Somewhere in Spain, November '82 (c) PSL

Somewhere in Spain, November '82 (c) PSL

I often forget how thin the line is between joy and sadness—in the end, if you are feeling, you are open to feeling both sides of an emotion. I suppose that’s why people often cry at weddings—and laugh at entirely the wrong time.

Yes, I am more prone to the second reaction. Too often I see more than one side of a situation. In the late 80s I worked in a company located in a suburban office park. Our desks (pre-cubicles!) sat in the open next to a bank of windows. One day the building manager rushed in and announced, “Don’t be alarmed, but there’s a maniac (running) loose with an Uzi.”

I couldn’t stifle my laughter.

He turned to me, frowning, and said, “Young lady, this is a serious situation.”

You can imagine that I had an even harder time not reacting to that one. I either needed to laugh—or hide under my desk. If some highly armed lunatic wanted to shoot at us through the windows, we’d be sitting ducks. What’s not to be alarmed about that situation? Not only was I worried about those of us at work, but also about the at-home families I knew in the surrounding neighborhood.

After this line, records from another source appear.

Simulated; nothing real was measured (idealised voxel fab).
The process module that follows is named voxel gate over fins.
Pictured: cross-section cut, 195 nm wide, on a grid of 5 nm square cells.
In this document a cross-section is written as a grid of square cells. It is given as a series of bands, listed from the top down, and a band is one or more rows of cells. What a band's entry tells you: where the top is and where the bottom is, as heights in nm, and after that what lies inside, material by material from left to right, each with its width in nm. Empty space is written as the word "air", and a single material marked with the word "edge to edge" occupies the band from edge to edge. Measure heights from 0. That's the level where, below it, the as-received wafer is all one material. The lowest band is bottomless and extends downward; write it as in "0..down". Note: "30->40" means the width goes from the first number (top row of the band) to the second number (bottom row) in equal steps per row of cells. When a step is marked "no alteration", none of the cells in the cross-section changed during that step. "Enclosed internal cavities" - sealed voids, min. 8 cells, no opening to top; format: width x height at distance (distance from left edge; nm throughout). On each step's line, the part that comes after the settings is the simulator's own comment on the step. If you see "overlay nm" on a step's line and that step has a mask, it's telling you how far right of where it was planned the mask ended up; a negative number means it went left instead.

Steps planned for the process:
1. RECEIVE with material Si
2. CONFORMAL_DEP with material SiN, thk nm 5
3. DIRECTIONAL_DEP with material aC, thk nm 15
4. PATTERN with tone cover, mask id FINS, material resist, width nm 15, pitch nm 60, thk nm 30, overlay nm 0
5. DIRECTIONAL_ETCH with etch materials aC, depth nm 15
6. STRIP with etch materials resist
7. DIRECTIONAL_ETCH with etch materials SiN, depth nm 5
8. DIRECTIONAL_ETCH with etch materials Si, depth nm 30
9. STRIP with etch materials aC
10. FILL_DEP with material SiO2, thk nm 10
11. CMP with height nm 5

Sadly, somewhere in a quiet development on a blue-skied, sunny day, the man did harm someone before his life ended in violence. Life is full of juxtapositions between what is good and not so good.

Sunday as we drove through Kansas, somewhere around the “herd” of wind turbines whose blades turned in the air, Christiana was laughing. She was driving and joking with her father while I sat in the seat behind them. I was drinking in the pure joy of her laughter when, without warning, I remembered all those days when she did not laugh.

That’s when the tears started slipping down my cheeks. I realize it had been an intense weekend due to seeing my mother so changed, but I didn’t expect to feel sad about something that made me feel so happy for my daughter. I guess I was crying for the normal days we didn’t get to have—and for so much more that I wish neither she nor anyone else in our family had had to experience. I wanted to feel joy for what had been regained, but first I had to acknowledge what had been lost.

So I did the only thing I know how to do well when I am overwhelmed with my emotions—I asked for pencil and paper. And when I am really stumped, I find it best to fence my words into the short and simple (on the surface, only) format of the haiku.

Tears fall on pillow,
squeezed from expectations lost.
Redefine normal.

Trina jumping, 2007, Georgia Pass in Colorado

Trina jumping, 2007, Georgia Pass in Colorado

The good news is that she gets very frustrated with me now when I worry and don’t acknowledge how much she has moved on. She is seventeen and once again believes in possibility. At seventeen, every day is an exercise in redefining normal, no matter who you are and what you are experiencing.

After a long period of mourning the normal I thought we’d have, it’s finally time for me to redefine, again, what normal is. Although thirty years beyond the wonder of seventeen, I can’t argue: there really is no good reason for not embracing a new normal that—thank God—includes laughter, including my own, even if, no doubt, I will occasionally still laugh at all the wrong times.